# Weak Stream



## goodhands_gheenoer (Feb 14, 2008)

My 1997 15hp Tohatsu 2 stroke has been running very well since I bought it. I noticed after use this weekend while flushing the motor that it only dribbled out water when at idle and made a stronger (but not as strong as when I bought it) stream when goosing the throttle a bit. Do I need a new impellar or water pump? If so, can anyone give a guess as to the cost of the repair if a mechanic does it?


----------



## Brett (Jul 16, 2008)

How long ago was the impeller last changed?
Cost varies shop to shop, depending on workload. Call and ask.


----------



## goodhands_gheenoer (Feb 14, 2008)

I don't know how long its been since it was changed


----------



## Brett (Jul 16, 2008)

If you don't know or can't remember, then I would replace.
You can do it yourself, or pay to have it done. The choice is yours.
While replacing the pump, now would be a good time to do a full service of the engine.


----------



## TomFL (Oct 2, 2007)

Jim, first try taking some weed-eater string or very heavy 100lb +++ mono and stick it in the pee hole, see if you can dislodge anything and it might come right back to life. If this fixes it, you're golden. If not, you may need a new impeller.
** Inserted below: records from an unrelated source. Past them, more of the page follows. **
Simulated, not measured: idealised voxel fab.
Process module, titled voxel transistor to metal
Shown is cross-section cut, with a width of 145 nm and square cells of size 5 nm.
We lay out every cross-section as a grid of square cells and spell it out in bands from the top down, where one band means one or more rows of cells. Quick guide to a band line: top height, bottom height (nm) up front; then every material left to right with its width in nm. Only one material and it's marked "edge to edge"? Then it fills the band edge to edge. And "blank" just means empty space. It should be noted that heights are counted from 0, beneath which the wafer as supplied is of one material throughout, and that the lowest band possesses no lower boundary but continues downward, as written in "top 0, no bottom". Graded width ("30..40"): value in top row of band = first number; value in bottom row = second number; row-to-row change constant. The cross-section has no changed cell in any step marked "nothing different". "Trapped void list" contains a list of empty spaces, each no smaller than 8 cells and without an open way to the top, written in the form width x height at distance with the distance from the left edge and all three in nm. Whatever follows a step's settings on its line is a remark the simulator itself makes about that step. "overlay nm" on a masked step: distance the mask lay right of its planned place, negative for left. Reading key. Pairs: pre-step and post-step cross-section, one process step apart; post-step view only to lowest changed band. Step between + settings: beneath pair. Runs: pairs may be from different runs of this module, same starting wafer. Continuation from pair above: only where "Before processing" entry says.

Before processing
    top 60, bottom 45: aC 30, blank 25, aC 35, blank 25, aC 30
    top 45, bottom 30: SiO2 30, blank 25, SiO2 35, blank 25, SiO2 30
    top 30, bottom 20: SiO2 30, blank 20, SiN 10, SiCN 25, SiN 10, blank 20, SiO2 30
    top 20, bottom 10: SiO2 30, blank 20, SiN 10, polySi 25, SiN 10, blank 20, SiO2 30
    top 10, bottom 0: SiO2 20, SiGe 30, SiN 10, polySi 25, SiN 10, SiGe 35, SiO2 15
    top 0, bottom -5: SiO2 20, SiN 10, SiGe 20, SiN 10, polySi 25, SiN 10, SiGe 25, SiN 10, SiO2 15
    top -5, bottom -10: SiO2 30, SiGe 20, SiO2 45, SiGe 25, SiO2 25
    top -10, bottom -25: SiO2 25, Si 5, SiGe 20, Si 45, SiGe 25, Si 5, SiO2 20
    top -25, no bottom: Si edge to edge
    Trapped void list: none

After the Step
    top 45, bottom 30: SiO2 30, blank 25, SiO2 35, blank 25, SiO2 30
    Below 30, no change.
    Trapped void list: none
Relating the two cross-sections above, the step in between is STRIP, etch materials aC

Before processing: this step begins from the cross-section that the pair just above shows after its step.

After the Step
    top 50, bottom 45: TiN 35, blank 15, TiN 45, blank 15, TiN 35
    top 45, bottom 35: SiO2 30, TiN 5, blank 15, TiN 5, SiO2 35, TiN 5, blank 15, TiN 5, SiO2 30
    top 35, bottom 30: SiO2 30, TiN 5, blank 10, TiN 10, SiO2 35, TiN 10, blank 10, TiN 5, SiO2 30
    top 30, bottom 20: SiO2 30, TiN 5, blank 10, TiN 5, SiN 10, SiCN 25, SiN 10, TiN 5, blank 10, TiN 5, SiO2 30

As far as I'm concerned, there's really no service interval for a water pump. When it needs it, it needs it. Parts and labor should not be more than $150 from a shop. 

-T


----------



## out-cast (Jan 27, 2009)

> Jim, first try taking some weed-eater string or very heavy 100lb +++ mono and stick it in the pee hole, see if you can dislodge anything and it might come right back to life. If this fixes it, you're golden. If not, you may need a new impeller.
> 
> As far as I'm concerned, there's really no service interval for a water pump. When it needs it, it needs it. Parts and labor should not be more than $150 from a shop.
> 
> -T


+1


----------



## goodhands_gheenoer (Feb 14, 2008)

Thanks for the replies. I'll try to clear it tonight. Does weed eater string work for other weak streams.... ;D


----------



## TomFL (Oct 2, 2007)

> Thanks for the replies.  I'll try to clear it tonight.  Does weed eater string work for other weak streams.... ;D


Probably, but I've heard Flomax is less invasive/painful and after having spent 6 days aboard a boat with a guy on that stuff I can vouch he was happy he chose the Flomax option.... 

-T


----------



## redgheenoe (Apr 28, 2007)

This forum proves its worth over and over again! Tom you hit the nail on the head. Weedeater line did the trick. Started the motor and she peed like a race horse.

Thanks to all who respond to our questions. Your advice really does make a difference.


----------



## TomFL (Oct 2, 2007)

> This forum proves its worth over and over again!  Tom you hit the nail on the head.  Weedeater line did the trick.  Started the motor and she peed like a race horse.
> 
> Thanks to all who respond to our questions.  Your advice really does make a difference.


I helped someone!!!
[smiley=dancing-smilie.gif] [smiley=dancing-smilie.gif] [smiley=dancing-smilie.gif] [smiley=dancing-smilie.gif] [smiley=dancing-smilie.gif] [smiley=dancing-smilie.gif] [smiley=dancing-smilie.gif]

I should probably quit now while I'm ahead.....  Glad it worked!

In all seriousness, EVERYONE should carry a length of weed-eater line on their boat at all times. You never know when you'll need it. I bought a spool of bright orange stuff on closeout at HD, and it's easy to find...

-T


----------